As a politician at home in Poland and now as the EU farm commissioner, Janusz Wojiechowski does not mince his words.

That was the case when some farm ministers sought to raise with him problems around market distortion. These reflect continuing, but improving, instability on global food markets and for some in the EU distortions from Ukraine enjoying preferential access to the EU for many commodities, which is creating market distortions in the member states close to the border with Ukraine.

Inevitably, ministers wanted more, but the Wojiechowski messages was blunt – lay criticism of market distortions not at Brussels doorstep, but at Russia's for its invasion of Ukraine.

The EU has invested financially and politically to bolster the Ukrainian economy and that policy is not going to change. In a closed session, the farm commissioner criticised Russia's aggression and its blockade, albeit with some temporary easing, of Black Sea ports.

This led to the 'freedom corridors' by land from Ukraine into the EU, creating problems for Hungary, Poland, Romania, Bulgaria and Slovakia.

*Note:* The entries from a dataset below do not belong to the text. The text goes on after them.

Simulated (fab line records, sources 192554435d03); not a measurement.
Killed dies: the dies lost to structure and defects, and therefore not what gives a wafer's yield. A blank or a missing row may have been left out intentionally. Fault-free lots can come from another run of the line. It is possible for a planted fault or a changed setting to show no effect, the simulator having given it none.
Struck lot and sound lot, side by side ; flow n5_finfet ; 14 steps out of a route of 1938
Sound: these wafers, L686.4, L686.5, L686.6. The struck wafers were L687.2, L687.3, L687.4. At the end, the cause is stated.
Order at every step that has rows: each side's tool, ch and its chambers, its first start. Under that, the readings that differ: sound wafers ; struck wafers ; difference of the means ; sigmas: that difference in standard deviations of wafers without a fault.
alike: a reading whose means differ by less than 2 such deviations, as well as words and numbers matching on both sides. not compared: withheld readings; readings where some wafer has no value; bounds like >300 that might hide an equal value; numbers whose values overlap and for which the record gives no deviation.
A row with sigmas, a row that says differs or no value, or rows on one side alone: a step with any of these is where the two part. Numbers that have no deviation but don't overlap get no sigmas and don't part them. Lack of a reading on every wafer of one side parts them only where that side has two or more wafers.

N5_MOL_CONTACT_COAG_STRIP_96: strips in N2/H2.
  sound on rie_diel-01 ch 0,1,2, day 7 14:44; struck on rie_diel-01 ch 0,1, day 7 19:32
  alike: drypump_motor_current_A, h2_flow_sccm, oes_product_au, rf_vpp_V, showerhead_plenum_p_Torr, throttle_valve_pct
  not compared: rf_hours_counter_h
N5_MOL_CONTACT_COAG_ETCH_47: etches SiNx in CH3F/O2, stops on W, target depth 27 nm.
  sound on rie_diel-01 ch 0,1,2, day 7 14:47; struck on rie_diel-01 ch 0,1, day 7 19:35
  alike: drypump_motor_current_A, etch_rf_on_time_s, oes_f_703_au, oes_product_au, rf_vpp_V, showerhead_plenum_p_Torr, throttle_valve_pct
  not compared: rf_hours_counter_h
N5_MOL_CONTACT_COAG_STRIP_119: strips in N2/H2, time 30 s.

The message, however, is that you do not close a door on a neighbour and that sacrifices are necessary to block Russia from succeeding in its efforts to annex regions of Ukraine. Those criticising Uranian grain were also reminded the EU needs to import grain and that Ukraine is on track to eventually become an EU member state.

This tough stance by Wojiechowski was not an easy message for someone to deliver whose own country is one of those criticising easy access for Ukraine, but it confirmed the EU was resolute with NATO that Russia cannot be allowed to succeed in Ukraine.

The news in the UK this week is focussed on the coronation and its historical significance. In terms of food and the coronation quiche 'invented' to mark the event, it is hard to see this having the long lasting potential of coronation chicken back in 1953.

This was a dish that introduced people to new flavours and was daringly different in the post-war 1950s, when some food was still rationed. By contrast, quiche is more akin to a quick cafe lunch to make a salad more interesting.

At times of historical events, thoughts turn to how things are now compared to when such an event last took place. When it comes to farming, it is clearly a very different world in terms of productivity, pressures and markets – even if farmers continue to do now what they did 70 years ago.

They produce food to feed a nation and maintain the countryside they enjoy living in. Where the difference lies today is the respect people, and in particular politicians, have for what they do.

Farmers would be reluctant to give up modern technology for the situation of the early 1950s, but they would love to have again the respect the industry enjoyed then.

Back then, farmers had literally 'dug for victory' a few years before, helping the country survive the efforts to isolate its food supply in the war. In the early 1950s, they had a green light for productivity and that stayed lit right up to the 1980s or 1990s.

It is hard to work out what triggered the changes to the situation the industry is now in, where it has lost its influence with politicians. Hopes last year that food security might move up the agenda again have been dashed in the UK and government policy is still that food is a by-product of green policies.

Back in the 1950s, farming was not helped by a surge of imports, but that was no new phenomenon and South American beef and Southern Hemisphere lamb and dairy products co-existed with production here.

That was helped by complex deficiency payments in the farm support system that ended with EU membership. That certainly was a game-changer.

It changed support structures, ended a system rooted in subsidising a cheap food policy and turned agriculture into a potent political issue.

Beyond that, BSE and growing concerns around biodiversity swung the balance against productivity in agriculture. On that basis, Brexit should, as its advocates promised, have been good for farming – but instead the opposite has happened.

Farmers have lost influence and even more public respect in the face of a government ready to sell them out for cheap food and distant trade deals. That is not going to change.

Against that background, the drudgery of the times in 1953 begins to look appealing.